Unions vs sum types

Some people, myself included, are concerned with efficiently representing data, while others are more concerned with type theory. To ensure that no important facts are overlooked, I think GitHub is probably a better platform for discussing this topic.
Why do you want to write less flexible and efficient code?
From a technical standpoint this is not required.

var optional: InlineArray[UInt8, 10_000]
if optional is .some(var optional_some): 
    # the compiler inserts a memcpy here
    # this is a reference to a new stack allocated array 
    if is_common_case_read(optional_some):
        return 
    # for mutable references, you don't have access to the origin allocation
    handle_some_edge_case_mut(optional_some)
       
    
    do_something_with_var(optional_some^) #let's not memcpy again
if optiona is .some(ref optional_some);
if optional is .some(optional_some): # read

The problem is, if you bind the optional to a new identifier or whatever this cool pattern matching is called you have decide the binding mode. You only really have 3 choices, read, mut and var.
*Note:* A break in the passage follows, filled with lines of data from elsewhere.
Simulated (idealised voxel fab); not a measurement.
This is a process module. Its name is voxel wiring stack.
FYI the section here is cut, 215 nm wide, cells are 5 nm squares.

How you plan to address this serious limitation.

I don’t see how this relates to sum types at all. Suppose your val is a struct with a single field var arr: InlineArray[UInt8, 10_000], we should be able to find a ?? (ref I suppose?) where the following works:

?? v = val.arr
if is_common_case_read(v):
  return 
handle_some_edge_case_mut(v)
do_something_with_var(v^)

If not, I don’t see how your encoding can solve anything. For instance, your some returns an owned value, which will copy?

In the mojo enum model , there is no notion of a sum type.

Enums are structs with 2 fields that fulfill the enum interface.

A NanTagged JavaScript Value ( 8 Bytes)
which has a lot of niche optimizations could fulfill the enum interface.

_union: UnionType
_tag: IntType
which have compile time checked properties
for field in field_reflection(self_union):
    comptime_eval(f"""
        @overloaded_property
        fn {field.name}(self) -> {field.type}:
            constrained[union_access_is_safe(self
             {field.tag}), "field .{field.name} is not compile time to access"]()
            return self._union.{field.name}

  """
    )

Some people, myself included, are concerned with efficiently representing data

I don’t think we’ve talked a lot, but I have a bit of a reputation as the person off doing weird high performance things in the corner. I very much do care about efficiently representing data, and not forcing the existence of a tag is part of that. If I can find some way to use states that shouldn’t be present in the type to represent the None case of optional or similar other things, then I should be able to do that without needing to stick an extra byte on the front of the type. Sum types also give the compiler more freedom as far as rearranging fields to make the layout more compact.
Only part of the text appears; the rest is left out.